Mike Tyson has a right to fightMike Tyson, the former...

September 20, 1991

Mike Tyson has a right to fight

Mike Tyson, the former heavyweight champion of the world, has been charged with raping a young lady. This is one of the most degrading and heinous crimes one can commit. If the allegation is true and if he is convicted, then let the sentence be as harsh as possible under Indiana law.

Nonetheless, in our society a person is innocent until proven guilty. And fighting is Mr. Tyson's livelihood. He should be allowed to fight for the heavyweight championship before the trial.

If we take away a man's right to make a living because of allegations or public opinion before he has his day in court, are we still a true democracy? The young lady involved has her rights; she will have her day in court. Allow Mr. Tyson his. Let's not prejudge the man. It seems that Iron Mike's most imminent fight is not with Evander Holyfield, but with having to vindicate himself before ever being brought to trial.

James E. Lorber

Baltimore

Bush and the Baltics

There was exuberance among those attending the "free-at-last" festivities at the Lithuanian Hall on Labor Day, and God knows there was good reason. For over 50 years, the Baltics were consigned to oppression by history's most diabolical tyrants, Hitler and Stalin, and they were forcibly annexed by the Soviet Union in 1940.

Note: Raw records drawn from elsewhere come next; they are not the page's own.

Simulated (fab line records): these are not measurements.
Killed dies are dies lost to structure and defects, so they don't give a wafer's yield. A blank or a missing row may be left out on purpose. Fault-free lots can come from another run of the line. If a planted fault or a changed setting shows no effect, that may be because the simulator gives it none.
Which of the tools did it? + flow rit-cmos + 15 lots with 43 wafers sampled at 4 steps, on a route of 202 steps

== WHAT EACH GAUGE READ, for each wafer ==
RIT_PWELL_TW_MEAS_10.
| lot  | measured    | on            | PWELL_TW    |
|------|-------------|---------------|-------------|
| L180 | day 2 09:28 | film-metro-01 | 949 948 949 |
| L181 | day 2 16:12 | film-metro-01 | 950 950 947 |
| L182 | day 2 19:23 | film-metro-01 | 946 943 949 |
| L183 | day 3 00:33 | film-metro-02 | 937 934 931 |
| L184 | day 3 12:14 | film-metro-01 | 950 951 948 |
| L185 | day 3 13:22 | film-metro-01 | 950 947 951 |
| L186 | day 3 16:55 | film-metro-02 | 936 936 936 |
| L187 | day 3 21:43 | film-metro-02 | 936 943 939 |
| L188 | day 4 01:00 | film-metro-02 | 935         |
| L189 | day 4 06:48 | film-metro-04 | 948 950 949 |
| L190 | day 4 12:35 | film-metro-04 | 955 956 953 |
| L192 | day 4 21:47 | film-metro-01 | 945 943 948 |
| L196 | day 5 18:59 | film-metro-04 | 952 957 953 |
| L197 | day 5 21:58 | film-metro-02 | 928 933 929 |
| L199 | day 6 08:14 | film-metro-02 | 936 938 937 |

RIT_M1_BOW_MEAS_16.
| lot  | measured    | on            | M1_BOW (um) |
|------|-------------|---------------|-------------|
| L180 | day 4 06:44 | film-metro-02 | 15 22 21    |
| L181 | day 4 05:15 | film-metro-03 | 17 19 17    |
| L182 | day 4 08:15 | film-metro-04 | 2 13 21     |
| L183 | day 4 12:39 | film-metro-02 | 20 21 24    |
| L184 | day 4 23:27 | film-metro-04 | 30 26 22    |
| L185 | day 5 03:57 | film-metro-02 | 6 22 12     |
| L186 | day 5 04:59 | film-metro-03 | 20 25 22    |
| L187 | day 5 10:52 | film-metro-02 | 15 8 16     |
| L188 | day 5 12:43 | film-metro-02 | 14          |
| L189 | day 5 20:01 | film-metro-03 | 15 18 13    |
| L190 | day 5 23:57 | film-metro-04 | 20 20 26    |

Shortly after Lithuania courageously declared its independence in March 1990, President Bush began to act ambiguously about the Soviet annexation of the Baltics. He urged Lithuania to work it out first with the Soviets. Many felt consternation about Mr. Bush's deference to Mr. Gorbachev.

President Bush will, of course, be remembered in history for re-establishing full diplomatic relations with the Baltics. But his luster will be dimmed by the fact that all the major nations of the world beat him to it.

America's fundamental conception of freedom should have been fearlessly confirmed and acted upon on behalf of the "captive nations." As it was, Americans felt diminished and embarrassed by the impression of our president peeping timidly from behind the curtain of history and whispering, "Now, Gorby?"

Rizzo

Baltimore

Israeli settlements

"Congress shall make no law respecting an establishment of religion." That includes forcing the majority of Americans who oppose aid to Israel to finance the establishment of Judaism on stolen Palestinian land against international law!

Our Congress, however, doesn't care about the United States Constitution or true representative democracy in America. What it does care about is the campaign contributions its members receive from the all-powerful Israeli lobby.

Christopher Calder

Redmond, Ore.

Thomas and racism

If people like Wiley A. Hall keep writing columns like the recent "Giving aid to the enemy," then I need to respond. In calling Clarence Thomas an Uncle Tom simply because he does not agree with his philosophy, I think the racist here is none other than Hall. Hall makes black people more of a stereotype than Thomas ever could. He more or less tells us that if all black people do not agree to address the problems of blacks in the same way, they are racists. Or even worse, they are white "wanna be's."

By lumping Thomas with conservative columnists Shelby Steele and Thomas Sowell, he takes three black conservatives and labels them as virtual criminals for expressing their right to free speech.

If Hall really listened to and understood Steele or Thomas, he would have picked up on the fact that they support giving black people opportunities to improve their lives. Handing out welfare checks to three generations of the same family or putting unqualified black people in jobs just to fill a quota are not exactly character builders.

Education, job training and having successful blacks to look up to and emulate do not constitute racism. If all blacks were as narrow-minded as Hall, precious few would ever achieve the success they now enjoy.

If blacks cannot criticize their own race and organizations

without suffering the backlash of being labeled racists, they are just as enslaved as they were over 100 years ago.

Georgette Shay

Baltimore

Harbor City Park

To name the new stadium "Camden Yards" would be a disaster. The name means nothing to anyone but old-time Baltimoreans, and it bears a close relationship to "stockyards," which is just not appealing. Camden station has disappeared. Camden warehouse, apparently, was saved. What does it mean?

The ballpark should be named "Harbor City Park" or "Inner Harbor Park." The harbor relates to the present and to the future and, who knows, perhaps some out-of-town visitor might wish to visit the famous place.

Incidentally, having watched the Toronto stadium's ability to make use of the enormous convenience of a roof when rain and inclement weather are present, one must wonder why this new stadium could not have had the same.

Marguerite T. Leutner

Ellicott City

Robbie Stadium

Let's name the new stadium Robbie Stadium, in honor of Frank Robinson and Brooks Robinson. A bust of each could be located on either side of the entrance. This would be of interest to visitors as well as the people of Baltimore who watched these great players so many years.